The Starlink satellites have a design lifespan of about 5 years and will reenter the atmosphere relatively quickly even if not actively maneuvering, simply by virtue of being so close to Earth.
There is such a sci-fi plot. Unfortunately, I don't recall the story's title or the author. What I do recall was the use of gravitational lensing (a neutron star) to observe an alien world in the years just before the alien's home star went nova.
Yes! It says the rings would have caused a cooling effect. Vindication that my mad science plan of giving the Earth an artificial ring system to combat climate change is viable!
The moon is pretty reflective... If the rings were oriented just right it might actually mirror lots of light that would have missed earth and bounce it down to ground. Possible it would heat the earth.
My suggestion is not to blow up the moon, but to launch payloads from earth via nuclear pulse propulsion containing extremely low albedo material, like coal dust, and create an artificial ring that way.
-Future historians were baffled by the extinction of 99% of life on earth after the planet inexplicably became surrounded by a cloud of radioactive soot. Monuments were discovered exclaiming "at least we're not speaking German"

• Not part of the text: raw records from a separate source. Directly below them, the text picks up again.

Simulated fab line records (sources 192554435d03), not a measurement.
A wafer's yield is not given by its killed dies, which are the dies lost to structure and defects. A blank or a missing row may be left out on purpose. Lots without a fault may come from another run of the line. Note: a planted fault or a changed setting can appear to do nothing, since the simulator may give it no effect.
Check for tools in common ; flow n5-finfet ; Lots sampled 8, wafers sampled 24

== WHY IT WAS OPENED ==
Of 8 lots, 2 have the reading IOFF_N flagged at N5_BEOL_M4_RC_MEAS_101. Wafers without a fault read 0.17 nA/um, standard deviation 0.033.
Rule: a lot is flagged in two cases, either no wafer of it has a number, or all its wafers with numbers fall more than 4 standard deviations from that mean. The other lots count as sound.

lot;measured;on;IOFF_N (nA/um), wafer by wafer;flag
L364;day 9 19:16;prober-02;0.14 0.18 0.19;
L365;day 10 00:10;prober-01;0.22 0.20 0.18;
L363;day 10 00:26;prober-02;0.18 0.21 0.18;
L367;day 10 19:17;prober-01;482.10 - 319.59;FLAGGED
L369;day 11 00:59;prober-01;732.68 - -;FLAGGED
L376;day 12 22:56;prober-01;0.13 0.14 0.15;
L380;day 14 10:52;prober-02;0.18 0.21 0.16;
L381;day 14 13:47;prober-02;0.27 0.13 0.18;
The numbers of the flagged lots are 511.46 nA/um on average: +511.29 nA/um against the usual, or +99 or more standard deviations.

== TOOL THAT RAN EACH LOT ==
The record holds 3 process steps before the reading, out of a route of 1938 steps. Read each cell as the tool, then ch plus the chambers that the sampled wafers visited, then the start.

They're not perpendicular in that picture. They're foreshortened - the one dark gap in the rings is narrower towards the horizon (farther away from the observer). The view is about right - the apparent altitude of the highest point of the rings would be 90º minus your latitude, so about 52º above the horizon from DC, which is roughly what that image is showing (we can't really tell the field-of-view span angle from a single pic.)
What's actually wrong is the orientation relative to the Capitol. The highest point of equatorial rings would be due south, and that's at the right edge of the image, so the center of the image is oriented so that we're looking roughly southeast. But we're looking almost directly at one wall, and the rectangular building is oriented to the cardinal directions, so that can't be southeast.
I think it would look something like that if you were looking directly east, since the distance and the perspective would bring it to the vanishing point in the center of the image.
So, from that POV, the rings would not be able to go past the center of the image.
This view would still be possible if this is a cropped down section of a larger image that was pointed slightly to the left I think.
I recommend a video by Joe Scott[1] that explores this What If scenario. He created renders showing what rings may look like from Earth and from Space. He also went into details such as how seasons may have been impacted, or how the night sky wouldn't be as dark because of the sun's reflections.
There a lot of "stories" like those lately. Looks like failed writers who could not make their way into publishing. Instead they are creating "what if" stories.